This meal is certainly feeling good for us. The maitre d’, Simone, who is in effect the ballet master, comes round to us, as to every table, to thank us for coming. It is such an honour. He has ongoing surprises. Another of his team wheels up yet another trolley, with bronze pots holding no, not edible flowers, but lots of herbs, including limoncello and mint. Wearing white gloves, he cuts sprigs which he puts into an antique pot. Pour in boiling water from an antique kettle. Since the herbs are fresh not dried, they need seven to nine minutes to steep. Serve, as an infusion, a digestif to help with that purification that the water has supposedly already started (whether or not this was helped by tastings of Guilio Ferrari Riserva de Fondarone 2001, Lageder Apollonia 2009, Banfi Brunello di Montalcino 2007 and Bibi Graetz Testamatta 2004 is debatable).

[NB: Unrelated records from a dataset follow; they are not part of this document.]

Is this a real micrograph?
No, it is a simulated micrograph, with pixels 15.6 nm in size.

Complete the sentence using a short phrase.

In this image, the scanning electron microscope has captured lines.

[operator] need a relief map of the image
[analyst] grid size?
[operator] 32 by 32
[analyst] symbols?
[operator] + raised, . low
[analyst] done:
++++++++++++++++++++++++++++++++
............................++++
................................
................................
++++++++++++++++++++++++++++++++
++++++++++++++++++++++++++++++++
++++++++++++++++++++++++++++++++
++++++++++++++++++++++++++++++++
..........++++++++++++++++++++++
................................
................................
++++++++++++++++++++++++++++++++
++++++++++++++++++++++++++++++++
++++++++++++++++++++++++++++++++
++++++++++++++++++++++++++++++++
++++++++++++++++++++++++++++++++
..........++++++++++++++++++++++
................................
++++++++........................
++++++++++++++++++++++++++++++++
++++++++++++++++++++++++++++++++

Rome Cavalieri celebrates its 50th anniversary this year – Heinz Beck helped with its birthday party in June, when 480 of Italy’s Greatest partied around the two outside pools (this hotel has everything, including an indoor pool, a sculpture walk, tennis and, inside, over a thousand incredibly valuable art works). It also has a sense of fun. The elevator cabins have screens showing long-loop videos of fish and underwater things that actually look, well, like something else. Take one of the eighth floor duplex suites, say the Planetarium Suite (number 801) and 23 yacht-like steps lead up, through a non-proverbial glass ceiling, to a private terrace with a massive hot tub, space for a cocktail for at least 25, and that view.
Suites give access to the seventh floor Imperial Club lounge, which is a typical lounge but with antiques that you know are priceless. Back down in the main lobby, no price is put on hanging tapestries, but you do know that three Tiepolos, fortunately behind glass, are worth over eight million (US). Apparently Silvio Berlusconi likes being photographed in front of them. Tourists who have done their homework like having afternoon tea in front of them. The conductor of this whole 460-room hotel, Serge Ethuin, is always thinking up experiences for people staying here.. he reminds me that the sofa in suite 801 is one of six that the hotel’s owners bought from Karl Lagerfeld’s apartment in Paris. Each is long enough for six fashionistas, though not sumos, to sit side by side.
Serge Ethuin has personal concierges to organise individual stays, bespoke travel to Rome planned and supervised by the luxury hotel. Book a suite – following Girlahead’s advice – and you are picked up from the airport in a gleaming Rolls Royce, with the hotel’s compliments. As I leave, I note how the car’s bonnet reflects the hotel’s exterior, with its floors of balconies interspersed with terracotta tile decoration.